Lawyers group offers to help Tak Bai kin

News

The Law Society of Thailand (LST) yesterday offered to help relatives of Muslim protesters killed in the Tak Bai crackdown last year file both criminal and civil suits against the military.

Sombat Wongkamhaeng, LST secretary-general, said wives and children of deceased protesters could file both criminal and civil suits against military officers involved.

A total of 85 protesters died when the military broke up the protest in Narathiwat’s Tak Bai district.

Seventy-eight died while in custody, after being stacked on top of each other in trucks for more than six hours.

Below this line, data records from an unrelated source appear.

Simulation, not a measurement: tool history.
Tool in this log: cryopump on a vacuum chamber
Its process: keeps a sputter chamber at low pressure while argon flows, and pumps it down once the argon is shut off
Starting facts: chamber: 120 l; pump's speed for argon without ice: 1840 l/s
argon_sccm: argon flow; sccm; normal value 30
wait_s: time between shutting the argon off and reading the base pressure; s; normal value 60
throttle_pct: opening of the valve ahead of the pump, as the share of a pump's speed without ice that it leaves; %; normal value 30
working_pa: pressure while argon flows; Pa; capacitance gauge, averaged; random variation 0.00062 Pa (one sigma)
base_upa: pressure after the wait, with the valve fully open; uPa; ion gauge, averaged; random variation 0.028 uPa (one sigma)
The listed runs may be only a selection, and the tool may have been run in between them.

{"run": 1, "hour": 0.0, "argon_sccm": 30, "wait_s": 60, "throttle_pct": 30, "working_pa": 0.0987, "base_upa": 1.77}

The LST’s offer of legal help comes a day after the Army announced that it had punished three generals over the incident by removing them from their positions.

The generals have been transferred to inactive Army-adviser posts.

They are former Fourth Army Region commander Lt-General Pisarn Wattanawongkhiri, his former deputy, Maj-General Sinchai Nutsathit, and former Fifth Infantry Division commander Maj-General Chalermchai Wirunpeth.

Sombat said relatives of those killed could use video recordings of the crackdown and published newspaper interviews of protest eyewitnesses as evidence against the military.

“We could use this evidence to establish links to the generals who ordered the crackdown,” Sombat said.

“We will also study how the crackdown order was made. If soldiers were ordered to use force, the ones who gave the order and those who carried out the order could face murder charges.”

But a source from a group of Muslim lawyers said that so far no relative of a deceased protester had initiated steps to the sue the military.

The source said Muslim lawyers had another priority – to defend protesters arrested in the crackdown against charges.

Two senators yesterday expressed disappointment over what they deemed a lenient penalty against the generals.

Nakhon Ratchasima Senator Kraisak Chonhavan said the generals were responsible for a high death toll and the light penalty would not pacify Muslims in the deep South.

Maha Sarakham Senator Thongbai Thongpao said transferring the generals was too lenient a punishment given that they were responsible for 85 deaths.

In another development, Atthapol Yaisawang, director of the Special Case Department of the Attorney-General’s Office, said public prosecutors would today file criminal charges against eight Muslim religion teachers at the Criminal Court.

The eight teachers were arrested on charges of taking part in the separatist movement and inciting Muslim youths to carry out terrorist attacks.